Dutch phone company Royal KPN plans to cut as many as 5250 jobs by the end of 2007 to lower costs and compensate for slowing fixed-line sales.
Sales have stagnated for a fifth year as customers increasingly choose to make calls over the internet or on their mobile phones.
The former Dutch phone monopoly plans to eliminate 1500 to 1750 jobs a year through 2007, and may cut a further 3000 in the following two years, said chief executive Ad Scheepbouwer.
KPN, based in The Hague, said the cuts would generate savings of 450 million ($820 million) by 2007.
The extra job cuts in 2008 and 2009, which will also be mainly at the fixed-line unit, will be made if the company decides to move all of its Dutch phone network to internet-based technology. It has invested in wireless units in Germany and Belgium to counter falling fixed-line sales.
The company has estimated that building an internet network may cost 1 billion to 2 billion.
"Pressure on fixed-line businesses is intense, so cost-cutting makes total sense," said Khing An Liem, a fund manager at Kempen Capital Management in Amsterdam. "KPN is financially solid today, but I have my doubts for the future."
The company also said fourth-quarter net income slumped 71 per cent to 479 million from 1.64 billion a year earlier. Sales fell to 3.05 billion in the quarter from 3.11 billion.
KPN was expected to report net income of 247 million on sales of 3.06 billion, the median estimates in a Bloomberg survey of 12 analysts.
Shares of KPN fell as much as 3.8 per cent to 7.03.
Scheepbouwer, 60, took over in November 2001. He has slashed debt by two-thirds, resumed dividend payments and brought the company back to profit after his predecessor's acquisition spree led to losses in 2001 and 2002.
He has now turned to boosting sales at the mobile unit to make up for slowing fixed-line phone sales.
They have barely risen since 2000, and KPN said it expected sales to be little-changed this year.

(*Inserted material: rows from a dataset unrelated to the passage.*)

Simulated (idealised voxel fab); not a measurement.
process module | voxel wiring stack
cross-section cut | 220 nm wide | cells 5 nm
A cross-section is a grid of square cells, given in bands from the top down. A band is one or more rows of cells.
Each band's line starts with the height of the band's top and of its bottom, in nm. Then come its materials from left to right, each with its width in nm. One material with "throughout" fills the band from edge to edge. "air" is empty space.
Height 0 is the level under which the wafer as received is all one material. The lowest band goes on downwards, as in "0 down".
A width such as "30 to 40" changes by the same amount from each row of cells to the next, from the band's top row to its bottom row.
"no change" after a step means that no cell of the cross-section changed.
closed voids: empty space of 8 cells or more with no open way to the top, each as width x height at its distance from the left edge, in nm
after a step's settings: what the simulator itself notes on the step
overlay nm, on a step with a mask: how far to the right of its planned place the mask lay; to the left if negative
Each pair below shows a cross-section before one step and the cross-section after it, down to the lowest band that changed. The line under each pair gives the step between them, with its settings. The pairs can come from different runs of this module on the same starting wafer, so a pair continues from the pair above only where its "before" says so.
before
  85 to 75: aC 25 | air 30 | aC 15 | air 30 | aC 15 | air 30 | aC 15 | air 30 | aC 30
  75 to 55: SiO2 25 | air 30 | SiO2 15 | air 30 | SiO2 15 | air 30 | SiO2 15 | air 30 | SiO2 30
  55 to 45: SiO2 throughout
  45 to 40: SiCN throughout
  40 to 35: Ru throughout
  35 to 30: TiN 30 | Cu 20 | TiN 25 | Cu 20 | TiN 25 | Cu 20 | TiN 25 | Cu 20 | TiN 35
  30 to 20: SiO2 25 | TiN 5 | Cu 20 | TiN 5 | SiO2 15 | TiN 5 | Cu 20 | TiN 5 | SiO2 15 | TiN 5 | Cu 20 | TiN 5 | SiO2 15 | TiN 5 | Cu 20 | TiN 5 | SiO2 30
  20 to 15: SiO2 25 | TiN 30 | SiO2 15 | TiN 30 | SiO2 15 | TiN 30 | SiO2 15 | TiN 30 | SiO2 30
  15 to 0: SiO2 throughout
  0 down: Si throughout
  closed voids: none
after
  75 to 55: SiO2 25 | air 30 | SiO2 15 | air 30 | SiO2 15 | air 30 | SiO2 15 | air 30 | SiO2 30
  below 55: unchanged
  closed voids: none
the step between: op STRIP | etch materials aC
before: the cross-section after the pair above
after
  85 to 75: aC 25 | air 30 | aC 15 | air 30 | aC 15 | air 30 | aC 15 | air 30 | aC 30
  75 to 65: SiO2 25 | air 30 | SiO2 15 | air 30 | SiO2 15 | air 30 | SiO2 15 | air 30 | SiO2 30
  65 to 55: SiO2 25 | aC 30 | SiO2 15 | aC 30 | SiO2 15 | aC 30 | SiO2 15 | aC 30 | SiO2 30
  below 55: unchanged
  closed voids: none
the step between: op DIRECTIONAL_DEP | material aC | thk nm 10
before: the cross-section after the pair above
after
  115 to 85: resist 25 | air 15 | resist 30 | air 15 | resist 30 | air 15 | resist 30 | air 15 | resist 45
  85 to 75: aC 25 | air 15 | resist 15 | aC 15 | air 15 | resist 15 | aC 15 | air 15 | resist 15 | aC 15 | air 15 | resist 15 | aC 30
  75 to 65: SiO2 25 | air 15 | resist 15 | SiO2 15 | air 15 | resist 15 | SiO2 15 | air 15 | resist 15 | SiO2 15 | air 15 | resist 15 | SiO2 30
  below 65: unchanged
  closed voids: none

Scheepbouwer has pledged to return all excess cash to shareholders in the form of dividends or stock buybacks as the company expands its high-speed web and mobile-phone services.
KPN said in June it planned to buy back shares worth 1 billion to bring the total spent on dividends and buybacks to more than 2 billion for 2004.
This week it said it would resume buying back stock this week with the 485 million it has left from the earlier plan. It also said it would repurchase an additional 500 million of shares.
The company said it expected a "high single-digit decrease" in earnings before interest, taxes, depreciation and amortisation (ebitda) this year.
It expected capital spending to reach 1.7 billion in 2005, and to have free cash flow of more than 2 billion.
"KPN has delivered on fourth quarter results," said Stuart Gordon, an analyst at ABN Amro in London. "There are huge uncertainties, however, with respect to Ebitda for 2005 and that's what is causing the share price weakness."
Of the 39 analysts covering KPN in the past year, 22 rate the stock a "buy" and seven advise investors to sell, according to Bloomberg data.
KPN employed 32,736 people at the end of 2003, down from 49,121 at the end of 2001, and employs about 18,000 workers in the Netherlands who fall under a collective labour agreement.
Of the about 5000 job cuts announced this week, about 1400 are part of a plan announced last year to shed 2250 jobs, KPN said.
Net income in the fourth quarter of 2003 was boosted by a 1.08 billion gain from an agreement with the Dutch tax authority on how to tax a restructuring at the mobile unit, resulting in a deductible loss.